(As pointed out by responders the speed of a neutral pion in a lab setting depends on the nature of the reaction which produced it. So the remaining question is "how is the speed determined?".)
Alvager et al 1964 reported evidence against Ritz's emitter theory in an experiment that generated neutral pions ($\pi_0$'s) with a velocity of $v \approx 0.99.c$. How is the velocity of a neutral pion determined? Does the determination invoke special relativity?
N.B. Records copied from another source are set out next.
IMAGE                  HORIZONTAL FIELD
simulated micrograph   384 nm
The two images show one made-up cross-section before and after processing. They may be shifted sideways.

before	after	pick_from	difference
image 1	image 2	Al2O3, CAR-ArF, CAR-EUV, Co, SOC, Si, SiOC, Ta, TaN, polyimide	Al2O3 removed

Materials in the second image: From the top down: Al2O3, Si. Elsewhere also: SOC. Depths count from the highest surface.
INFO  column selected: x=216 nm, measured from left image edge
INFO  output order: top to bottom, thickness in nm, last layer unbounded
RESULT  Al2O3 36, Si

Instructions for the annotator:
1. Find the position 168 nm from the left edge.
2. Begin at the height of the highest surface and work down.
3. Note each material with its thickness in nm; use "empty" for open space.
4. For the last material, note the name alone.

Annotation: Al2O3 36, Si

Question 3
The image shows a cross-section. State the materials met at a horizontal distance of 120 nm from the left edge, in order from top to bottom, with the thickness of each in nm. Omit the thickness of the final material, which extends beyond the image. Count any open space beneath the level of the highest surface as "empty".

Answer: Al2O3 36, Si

Alvager et al (http://mysite.verizon.net/cephalobus_alienus/papers/Alvager_et_al_1964.pdf) directed a pulsing beam of high energy ($19.2 GeV$) protons at a beryllium crystal and measured arrival times of resulting emitted $\gamma$ ray photons (energy $>= 6GeV$) at downstream detectors. The photons were emitted from the decay of $\pi_0$'s produced from collisions of the protons with the beryllium nuclei. The $\pi_0$'s had speeds $v = \beta.c$. They state that $1/(1-\beta^2) >45$ and so $\beta >= 0.989$. Later they use the value $\beta=0.99975$.
Time intervals between the peaks of successive photon bursts (interval ~105 ms) detected at two separate detectors were interpreted as indicating that, if the photons were travelling at some speed other than $c$ and given by $v=c+k.\beta.c$, then the value of $k$ must be very small (-3+/- 13 * 10e-5). (I think that this formula for altered photon velocity harks back to Fizeau experiments investigating the effect of moving water on the velocity of light. Applying simple galilean relativity in the Alvager et al experiments would predict a range of photon velocities $v$ between $c -\beta.c$ and $c + \beta.c$).
In a contemporary paper Velocity of Gamma Rays from a Moving Source T. A. Filippas and J. G. Fox, Phys. Rev. 135, B1071, 1964 ) used $\pi_0$'s with velocity $0.2c$ which decayed to produce 68 MeV $\gamma$ ray photons. They declare that "independently of relativity, and indeed of nuclear theory, there can be no reasonable doubt about the velocity of the ($\pi_0$) source(s)" based on reported aberration angle and Doppler energy shift for $\pi_0$'s produced by the same reaction ($\pi- + p \rightarrow \pi_0$).
I pose the question because it seems that Alvager et al were trying to confirm special relativity (SR) by assuming pion velocities which were themselves determined assuming SR.
Regarding the interpretation of the Alvager experiment the following note is interesting: (http://worldnpa.org/pipermail/memberschat_worldnpa.org/attachments/20090115/db6f6bc5/attachment.pdf)(since deleted).
The answer by AnnaV is very helpful. I made a follow-up question in which I was led to obtain a formula for $v$ myself:- $v=\sqrt(2KE/m_0)$.
The community declared this solution correct but then deemed the question a pointless homework question and deleted/hid it. As it happens the formula does not seem to be correct when I try to apply the Filippas & Fox 1964 data ($\pi_0$ rest mass $m_0=135MeV/c^2$, $KE=68 MeV$) it gives $v_{calc} = 1.004c$ instead of the authors' value $v=0.2c$. Applying the Alvager et al data to it ($KE= 6000 MeV$) it gives $v_{calc}=9.428c$. So I am still in the dark on the Special Relativity approach. (The aberration method mentioned by Fox & Filippas 1964 is relatively simple to understand for me.)
Best Answer
If you go to this link you will see that the lifetime of the pi0 is orders of magnitude shorter than of the charged pions.
8.4 ± 0.6 × 10^−17 seconds, a time characteristic of electromagnetic reactions.
It decays to two photons, which can be measured in the laboratory.
If it is produced with some energy in the laboratory system, its speed can be estimated by measuring the four momenta of the photons and equating the sum to the four momentum of the pi0. Its speed then can be found for that individual measurement. There is no general "speed" of the pi0, as there is no general speed of any elementary particle, their four momenta being dependent of the interaction that produced them and very variable.
To have a speed a fraction of the speed of light any pion or other elementary particle should have an energy given by the relativistic formulae. Have a look here where they calculate the energy necessary for a velocity 1% of the velocity of light for various particles.